Cole De Vries fared well early, but he struggled his second time through the order, and Minnesota's offense was held in check by Scott Kazmir in a 5-1 loss to the Indians in a game that was delayed more than two hours because of rain at Target Field.
It leaves Gardenhire stuck at 998 wins with one game left to go in the season, and his 1,000th win with the club is no guarantee, as he's not under contract for next year. His fate is expected to be decided as early as Monday.
"It's frustrating and flustering," Gardenhire said. "We haven't played good and it has not been fun. I wish I could have all the answers, but the guys are out there and they're not feeling too good right now. They were pushing to try to win a ballgame.

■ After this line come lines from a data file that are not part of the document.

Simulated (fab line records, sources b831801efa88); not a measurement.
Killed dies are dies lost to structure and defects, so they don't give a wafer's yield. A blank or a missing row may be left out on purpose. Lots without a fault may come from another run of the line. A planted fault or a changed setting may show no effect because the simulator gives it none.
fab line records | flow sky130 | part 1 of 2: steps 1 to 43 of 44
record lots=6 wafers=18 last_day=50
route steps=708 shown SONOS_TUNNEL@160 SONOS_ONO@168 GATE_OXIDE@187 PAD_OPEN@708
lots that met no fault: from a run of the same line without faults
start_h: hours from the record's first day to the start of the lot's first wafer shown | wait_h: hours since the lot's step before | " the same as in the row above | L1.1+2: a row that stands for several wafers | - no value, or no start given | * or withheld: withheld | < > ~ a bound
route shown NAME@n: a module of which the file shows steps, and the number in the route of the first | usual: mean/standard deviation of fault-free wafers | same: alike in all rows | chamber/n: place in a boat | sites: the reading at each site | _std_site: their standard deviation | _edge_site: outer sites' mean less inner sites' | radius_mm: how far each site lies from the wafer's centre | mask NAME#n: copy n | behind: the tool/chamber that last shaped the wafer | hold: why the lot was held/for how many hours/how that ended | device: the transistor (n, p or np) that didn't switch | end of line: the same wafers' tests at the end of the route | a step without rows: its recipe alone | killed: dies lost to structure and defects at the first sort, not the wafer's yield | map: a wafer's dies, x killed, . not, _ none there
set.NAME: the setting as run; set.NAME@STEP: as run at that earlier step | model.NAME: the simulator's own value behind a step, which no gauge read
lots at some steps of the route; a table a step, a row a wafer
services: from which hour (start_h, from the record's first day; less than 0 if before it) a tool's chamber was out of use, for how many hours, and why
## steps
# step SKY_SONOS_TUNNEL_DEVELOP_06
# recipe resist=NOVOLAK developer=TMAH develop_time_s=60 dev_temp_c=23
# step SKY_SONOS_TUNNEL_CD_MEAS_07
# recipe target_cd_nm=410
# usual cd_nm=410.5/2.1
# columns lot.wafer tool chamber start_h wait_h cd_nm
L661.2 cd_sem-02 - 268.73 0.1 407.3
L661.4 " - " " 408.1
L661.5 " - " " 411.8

"I had more than one of them apologize to me. I don't need that. I know what they're giving me. They're giving me effort. They've come to play, but we just weren't good enough this year."
The Indians, meanwhile, now are atop the American League Wild Card standings with the win, leading both the Rays and Rangers by one game. Cleveland guaranteed itself at least a spot in a tiebreaker game for the Wild Card with the win.
"We're in a good place right now," Kazmir said. "I feel like we're still very hungry, so we're going out there every day and grinding at-bats and making quality pitches. That's kind of, for the past couple of weeks, the way we've been playing. I think that's something we can carry into the postseason."
De Vries started out the game on a roll, retiring the first 11 batters he faced while setting a new career high in strikeouts with seven. But he gave up a two-out single to Jason Kipnis in the fourth and Carlos Santana promptly followed with a two-run blast to give the Indians the lead.
De Vries retired the first two batters he saw in the fifth, but then ran into trouble again. He gave up back-to-back singles to Yan Gomes and Mike Aviles before Michael Bourn laced a two-run triple off the wall in right field.
The Indians also appeared to catch a break, as Aviles was ruled safe at home by home-plate umpire Larry Vanover even though replays showed he missed home plate with his slide and was tagged out by Eric Fryer. Nick Swisher followed with a walk before Kipnis brought home another run with an RBI single.
Gardenhire argued the play at the plate to no avail, as Vanover insisted that Aviles touched home plate with his feet-first slide.
"I could see it from my angle and told him [Aviles] never got there and stopped short," Gardenhire said. "He just said he thought he got the plate. That's all he told me."
It left De Vries with another subpar outing, as he gave up five runs on six hits and a walk over five innings to finish his season with a 10.80 ERA in four appearances, including two starts this season.
"It's tough when a call like that costs you two runs and 15 pitches," De Vries said. "I feel like the game would've been really different. Whether we would've won it or not, who knows? But if we get out of the inning 15 pitches less and two runs less, I just think that play was a deciding factor that didn't go our way."
De Vries was outpitched by Kazmir, who surrendered just one run on six hits and two walks with 11 strikeouts over six strong innings.
The Twins scored their one run against Kazmir in the fourth inning on a two-out RBI single from Fryer. But they stranded two runners, as Pedro Florimon flied out to left field on a nice running catch from Michael Brantley.
It was another struggle offensively for the Twins, who struck out 13 times and went just 1-for-7 with runners in scoring position en route to their 19th loss over their last 23 games.
"It's definitely disappointing," Fryer said. "We wanted to finish strong and get 1,000 for [Gardenhire] this year. In the offseason, anything can happen. So we were pulling hard, especially this series, to get a couple wins, but it didn't pan out. Obviously, there's no doubleheader tomorrow, but hopefully we'll get No. 999 for him."